Locaring — exhibition as an object.

The exhibition-object was organized by two artists, Alexey Khamov and Maria Wenslavskaya-Gribina. In the summer of 2019, they lived for two weeks in a small town in Russia, where Alexey’s family lives. In the old house where the family’s history comes from, the artists created a series of works and an exhibition, conducting a comparative analysis of everything that exists in the place and systematizing the information they received. 

“Locaring” — the name refers to a locating exhibition as an independent “object” in space. From the Latin locatio — placement, position. Ring — rope-fenced area for boxing (in our case, the space of the house itself is walled).

Maria and Alexey worked with the aesthetics of the space and the culture of the place, telling the story of the house itself, literally borrowing parts of the house to create objects.

During the summer and winter of 2020, they continued their work and created the second part of the project. Maria worked on a series of absurd still lifes, she used objects that had survived in the house, giving them a new meaning to replace those long lost. Found housewares served as the motif for the entire series. She built the compositions following the tradition of post-minimalist sculpture, and the space in which the objects are placed is the walls of the house itself, which in itself is already an artifact. 

Old dishes, electrical appliances and packaging evoke a sense of recognition and nostalgia in the post-Soviet viewer. With standard production, scarcity of goods and lack of variety, most household items were the same for everyone. This inevitably gave still lifes new shades of meaning, depending on who was looking at them. But whatever the cultural baggage of the viewer, simple objects in unexpected combinations, provide endless scope for interpretation and visual pleasure.

And then Maria tried to “try on the house” on herself, dressing up in clothes found in a closet and taking pictures in ridiculous poses that affirmed the presence of life in and around the house, but without defining the form and character of a particular time. 

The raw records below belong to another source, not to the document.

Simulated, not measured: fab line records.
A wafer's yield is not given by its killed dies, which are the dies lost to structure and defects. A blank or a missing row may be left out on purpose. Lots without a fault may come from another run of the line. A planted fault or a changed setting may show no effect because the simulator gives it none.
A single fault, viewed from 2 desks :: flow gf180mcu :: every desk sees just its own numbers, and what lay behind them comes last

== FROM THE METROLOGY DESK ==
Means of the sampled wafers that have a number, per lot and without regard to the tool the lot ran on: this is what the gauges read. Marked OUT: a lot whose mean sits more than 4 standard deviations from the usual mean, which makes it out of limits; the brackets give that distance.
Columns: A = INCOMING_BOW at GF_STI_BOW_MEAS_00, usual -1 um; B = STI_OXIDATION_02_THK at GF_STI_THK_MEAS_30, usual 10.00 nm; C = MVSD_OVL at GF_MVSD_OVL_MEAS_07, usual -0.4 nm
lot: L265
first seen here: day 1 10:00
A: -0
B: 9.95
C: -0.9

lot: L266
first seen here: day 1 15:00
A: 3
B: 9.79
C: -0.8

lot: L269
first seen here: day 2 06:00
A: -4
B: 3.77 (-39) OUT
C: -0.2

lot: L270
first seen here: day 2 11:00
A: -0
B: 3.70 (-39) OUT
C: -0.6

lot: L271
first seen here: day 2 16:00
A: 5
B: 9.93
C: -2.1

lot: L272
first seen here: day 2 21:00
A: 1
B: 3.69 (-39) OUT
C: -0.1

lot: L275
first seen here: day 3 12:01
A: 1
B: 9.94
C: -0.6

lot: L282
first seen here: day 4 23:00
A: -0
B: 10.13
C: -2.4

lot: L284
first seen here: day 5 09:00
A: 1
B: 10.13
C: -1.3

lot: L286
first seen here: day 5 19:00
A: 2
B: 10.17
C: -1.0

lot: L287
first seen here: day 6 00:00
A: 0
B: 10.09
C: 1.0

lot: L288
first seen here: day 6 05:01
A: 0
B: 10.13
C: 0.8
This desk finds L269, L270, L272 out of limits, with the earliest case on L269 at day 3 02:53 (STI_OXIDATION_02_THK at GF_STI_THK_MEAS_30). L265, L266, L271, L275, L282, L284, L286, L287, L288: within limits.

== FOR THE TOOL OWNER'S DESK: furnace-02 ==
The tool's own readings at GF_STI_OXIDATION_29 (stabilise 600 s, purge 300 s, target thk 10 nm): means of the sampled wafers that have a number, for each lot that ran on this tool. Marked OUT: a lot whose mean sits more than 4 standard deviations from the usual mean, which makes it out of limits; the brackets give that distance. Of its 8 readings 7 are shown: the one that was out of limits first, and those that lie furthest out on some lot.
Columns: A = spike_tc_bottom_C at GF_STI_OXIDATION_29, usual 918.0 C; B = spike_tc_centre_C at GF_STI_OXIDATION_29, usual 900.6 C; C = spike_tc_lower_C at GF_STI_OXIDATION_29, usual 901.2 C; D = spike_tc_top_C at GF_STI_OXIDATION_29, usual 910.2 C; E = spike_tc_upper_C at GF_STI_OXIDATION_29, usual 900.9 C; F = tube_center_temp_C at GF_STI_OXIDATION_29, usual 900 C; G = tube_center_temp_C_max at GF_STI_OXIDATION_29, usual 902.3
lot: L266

Alexey went on to work on the project by photographing the old basement and burning through the wood. He used a primitive, decorative media that was born in the days when the house was built, the town, when the country was acquiring the features in which the province still exists today. Alexey burned on pieces of planks found in the garden and vegetable garden, on the outdoor toilet, on the fence; the motifs of his images are familiar to the eye — the objects around the house and in the house, such as the mousetrap, the towel, the tombstone, the Pyaterochka grocery store, the five-story building which is visible directly from the garden, and so on).

Alexey and Maria finished the project by returning to the house in May 2021. The artists had a second exhibition in the house and garden exhibiting work from the first and second parts of the project.

At the moment there are about 30 photos, about 20 objects and also the documentation of the 1st and 2nd exhibitions (the documentation is part of the project).